Investors focused on agriculture’s place within a systemic response to climate change have been encouraged by the president’s ardent reversal of his predecessor’s approach to the environment, and early signs the sector will play a key role in bringing the US back into global consensus.
Reaction to parts of Biden’s early climate and infrastructure proposals, however, reminds that domestic debate about the proper roles of government and the private sector is likely to shape the nature of opportunities in pivotal agriculture-related markets over the long-term.
In a letter to the Biden administration last week, American Farm Bureau president Zippy Duvall called for more transparency regarding a goal of preserving at least 30 percent of US lands and waters by 2030, which was included in its January 27 executive order on climate change.
The advocacy organization’s president reported his constituents want assurance their management of more than 140 million acres of private land already voluntarily enrolled in state and local conservation programs, will be recognized under any new framework.
“America’s agriculturalists are asking whether their good work will be recognized by the administration,” wrote Duvall, of reaction that has included observers labelling the plan a “land grab.”
“The concerns of farmers and ranchers are escalating regarding the intent of the 30×30 goal, the definition of conservation, and the metrics for defining success, among other things,” he added.
Climate-focused spending is also a focus of the Biden Administration’s $2 trillion American Jobs Plan, which inspired a $568 billion rejoinder written by Republicans who accuse Democrats of presenting their entire environmental agenda as an infrastructure package. The competing proposals dictate that the political and cultural divisions that have slowed US progress on other issues in recent years are being translated into opposing definitions of what constitutes “infrastructure.”

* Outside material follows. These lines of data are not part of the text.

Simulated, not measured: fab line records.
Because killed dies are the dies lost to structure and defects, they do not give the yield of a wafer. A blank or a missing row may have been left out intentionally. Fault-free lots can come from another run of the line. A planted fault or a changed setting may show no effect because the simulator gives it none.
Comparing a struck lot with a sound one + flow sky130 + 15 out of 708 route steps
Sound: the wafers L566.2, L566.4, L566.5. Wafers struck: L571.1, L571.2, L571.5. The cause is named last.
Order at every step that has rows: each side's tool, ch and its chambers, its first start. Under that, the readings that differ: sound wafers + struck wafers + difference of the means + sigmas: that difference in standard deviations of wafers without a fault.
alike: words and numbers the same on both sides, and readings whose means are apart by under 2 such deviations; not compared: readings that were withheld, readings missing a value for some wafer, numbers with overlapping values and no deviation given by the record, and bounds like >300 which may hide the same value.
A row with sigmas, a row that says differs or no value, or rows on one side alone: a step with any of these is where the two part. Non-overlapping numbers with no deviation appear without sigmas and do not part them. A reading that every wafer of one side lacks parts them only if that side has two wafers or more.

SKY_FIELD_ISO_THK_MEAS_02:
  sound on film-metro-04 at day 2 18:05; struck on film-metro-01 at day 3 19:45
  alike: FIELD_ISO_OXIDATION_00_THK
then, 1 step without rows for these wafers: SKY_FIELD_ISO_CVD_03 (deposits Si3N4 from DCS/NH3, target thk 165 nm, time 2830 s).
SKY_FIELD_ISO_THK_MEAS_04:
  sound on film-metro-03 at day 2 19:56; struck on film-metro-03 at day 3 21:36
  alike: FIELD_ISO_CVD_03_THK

In the latest edition of its quarterly report The Feed, Farmer Mac explored how US ag could be influenced by increased spending in clearly infrastructure-related areas like rural broadband, photovoltaics, roads, bridges and port development. The recent suggestion by a New York Times columnist that the infrastructure plan be expanded to include a “moonshot” for plant-based meat suggests agriculture-focused investors would be well-served to keep an eye on the ‘what is infrastructure?’ debate as it develops.
Private firms in and around agriculture already report increasing interest in natural capital opportunities that harness the growing willingness among local, state and federal lawmakers to consider new approaches to managing public goods. A USDA-sponsored report published in 2019 surveyed 127 sustainable agriculture investment strategies, and found state and federal income tax credits for conservation easements to be the only one established enough to scale.
Any effort to build up agricultural conservation or regenerative incentive programs will indeed confront the same challenge highlighted by Duvall of balancing the need for changes that would not have occurred otherwise with the contributions of long-established producers. Private capital could help overcome such challenges, but further defining investors’ role in carbon, water and mitigation markets will require supportive policy frameworks that are not yet possible.
Though the particularly busy agenda guiding the Biden administration’s transition to power has left space for uncertainty, its effort to strike a new balance between public and private interests while integrating climate change into infrastructure spending could help clear a path for investors into burgeoning ag-related markets.